There is a saying in showbiz: "Dying is easy, comedy is hard." But when people really are dying and suffering, comedy is even harder.
Stand-up comedian Gilbert Gottfried learned that this week after he tweeted several jokes about Japan's disastrous 9.0 earthquake and subsequent tsunami, which killed thousands of people, with thousands more still missing and nearly half a million homeless.
Gottfried had been the voice of the Aflac duck. That ended Monday, when the insurance company fired him because of his weekend remarks on Twitter. Aflac does 75 percent of its business in Japan, but I suspect the company would have fired him regardless. He not only crossed the line of good taste, he left it receding in his rear-view mirror.
One of Gottfried's least offensive tweets was, "Japan is really advanced. They don't go to the beach. The beach comes to them," so you can imagine how bad the rest were.
Gottfried has since apologized and removed the offending "jokes" from his Twitter feed.
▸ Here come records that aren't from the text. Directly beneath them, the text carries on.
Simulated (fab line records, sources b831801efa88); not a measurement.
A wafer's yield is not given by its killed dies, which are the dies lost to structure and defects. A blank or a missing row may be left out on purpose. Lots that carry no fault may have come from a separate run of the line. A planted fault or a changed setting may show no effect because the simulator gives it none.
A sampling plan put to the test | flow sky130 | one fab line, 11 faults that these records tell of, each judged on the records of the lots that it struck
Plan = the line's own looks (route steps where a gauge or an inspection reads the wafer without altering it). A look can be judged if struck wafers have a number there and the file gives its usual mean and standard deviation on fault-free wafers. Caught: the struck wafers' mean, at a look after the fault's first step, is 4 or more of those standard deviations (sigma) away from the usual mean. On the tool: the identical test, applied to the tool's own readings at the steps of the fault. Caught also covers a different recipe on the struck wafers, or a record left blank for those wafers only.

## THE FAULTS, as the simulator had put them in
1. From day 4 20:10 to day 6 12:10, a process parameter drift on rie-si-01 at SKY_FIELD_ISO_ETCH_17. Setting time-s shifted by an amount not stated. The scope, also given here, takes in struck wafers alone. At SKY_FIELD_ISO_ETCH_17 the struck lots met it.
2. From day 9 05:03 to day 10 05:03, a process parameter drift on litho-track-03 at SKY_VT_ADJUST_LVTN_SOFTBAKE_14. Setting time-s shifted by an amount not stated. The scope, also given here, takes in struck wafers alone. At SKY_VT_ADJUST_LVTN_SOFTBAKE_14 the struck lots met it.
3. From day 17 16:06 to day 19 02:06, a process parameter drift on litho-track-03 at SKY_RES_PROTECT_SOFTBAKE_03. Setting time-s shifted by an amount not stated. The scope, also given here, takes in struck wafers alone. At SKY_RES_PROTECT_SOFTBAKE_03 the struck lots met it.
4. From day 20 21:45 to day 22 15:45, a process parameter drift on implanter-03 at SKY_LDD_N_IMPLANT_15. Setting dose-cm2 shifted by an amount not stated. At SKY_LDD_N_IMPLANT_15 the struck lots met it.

"I sincerely apologize to anyone who was offended by my attempt at humor regarding the tragedy in Japan," he tweeted Tuesday. "I meant no disrespect, and my thoughts are with the victims and their families."
A few hours later, Gottfried was back in form, tweeting from the Friars Club roast of Donald Trump.
"Thank God Marlee Matlin can't hear any of this," he tweeted.
Now that's funny. The joke depends on Matlin's being deaf, which isn't funny, but the joke's target isn't her, rather it's the comedians at the roast. That makes all the difference between an "offensive" joke that's still funny and an offensive joke — without the scare quotes — that isn't.
Audiences expect comedians to walk that fine line. We expect them to say what some of us only think. And what we think sometimes isn't pretty.
Gottfried is one of stand-up comedy's brightest stars, and I've been a fan since he hosted "USA Up All Night" from 1986 to 1998, where, during commercial breaks, he got laughs at the expense of movies like "Hell Comes to Frogtown" and "Sorority Babes in the Slimeball Bowl-O-Rama." Also, for what it's worth, he ranks 59th on Comedy Central's list of the 100 greatest stand-ups, placing him one spot ahead of Jeff Foxworthy.
Most people, however, probably know him as the voice of Iago in Disney's "Aladdin."
But his stage act almost always flirts with bad taste. His latest comedy CD and DVD, "Dirty Jokes," delivers exactly what the title promises.
And last weekend's incident isn't the first time Gottfried has gone too far.
Just weeks after the Sept. 11 attacks, Gottfried opened his routine at the Friars Club roast of Hugh Hefner with a 9/11 joke. That was too much even for jaded roast attendees, eliciting boos and a shout of "too soon."
Gottfried recalled that incident last month in an interview with the Las Vegas Sun: "When I figured I had completely lost them, there was nowhere to go but further down, I started telling ‘The Aristocrats,' and that just exploded. The whole place was cheering."
The Aristocrats is the filthiest joke in the world. It doesn't really have a punchline. It's all set-up — an escalating orgy of disgusting bodily functions and descriptions of sexual acts that would get you arrested in every state of the Union. The joke has a long history among stand-ups, and it seems like just about every comic has his own version. Bob Saget — yes, the dad from "Full House" — tells one of the more infamous ones. It is, as far as I know, the only joke to inspire a documentary film.
Gottfried's "Dirty Jokes" includes his 10-minute rendition of The Aristocrats.
The Aristocrats is obscene, but it doesn't really hurt anyone.
Gottfried's Japan jokes did.
If I were in charge at Aflac, I'd probably have fired Gottfried, too.
Yet this is, generally speaking, what we ask of comedians. We demand that they play with fire. And, usually, we're better off when they can say what no one else can — until they say what no one should.
Then we punish them for going too, too far.